"Integration" is one of the older terms in data warehousing. Of course, almost all of us have a vague idea that integration means making disparate databases function together in a useful way. But as a topic, integration has taken on the same fuzzy aura as "meta data." We all know we need it; we don't have a clear idea of how to break it down into manageable pieces; and above all, we feel guilty because it is always on our list of responsibilities. Does integration mean that all parties across large organizations agree on every data element or only on some data elements?
This article decomposes the integration problem into actionable pieces, each with specific tasks. We'll create a centralized administration for all tasks, and we'll "publish" our integrated results out to a wide range of "consumers." These procedures are almost completely independent of whether you run a highly centralized shop on one physical machine, or whether you have dozens of data centers and hundreds of database servers. In all cases, the integration challenge is the same; you just have to decide how integrated you want to be.

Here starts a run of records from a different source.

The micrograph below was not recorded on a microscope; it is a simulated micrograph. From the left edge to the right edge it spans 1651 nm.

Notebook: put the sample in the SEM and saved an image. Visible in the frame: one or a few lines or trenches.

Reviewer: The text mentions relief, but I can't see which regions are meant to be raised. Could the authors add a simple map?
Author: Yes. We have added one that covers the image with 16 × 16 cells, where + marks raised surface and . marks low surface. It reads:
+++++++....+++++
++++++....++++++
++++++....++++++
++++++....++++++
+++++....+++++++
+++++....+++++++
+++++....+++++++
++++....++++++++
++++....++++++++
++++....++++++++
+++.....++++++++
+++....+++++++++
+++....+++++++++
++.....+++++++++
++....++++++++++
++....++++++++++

Fundamentally, integration means reaching agreement on the meaning of data from the perspective of two or more databases. Using the specific notion of "agreement," as described in this article, the results of two databases can be combined into a single data warehouse analysis. Without such an accord, the databases will remain isolated stovepipes that can't be linked in an application.
It's very helpful to separate the integration challenge into two parts: reaching agreement on labels and reaching agreement on measures. This separation, of course, mirrors the dimensional view of the world. Labels are normally textual, or text-like, and are either targets of constraints or are used as "row-headers" in query results, where they force grouping and on-the-fly summarization. In a pure dimensional design, labels always appear in dimensions. Measures, on the other hand, are normally numeric, and, as their name implies, are the result of an active measurement of the world at a point in time. Measures always appear in fact tables in dimensional designs. The distinction between labels and measures is very important for our task of integration because the steps we must perform are quite different. Taken together, reaching agreement on labels and on measures defines integration.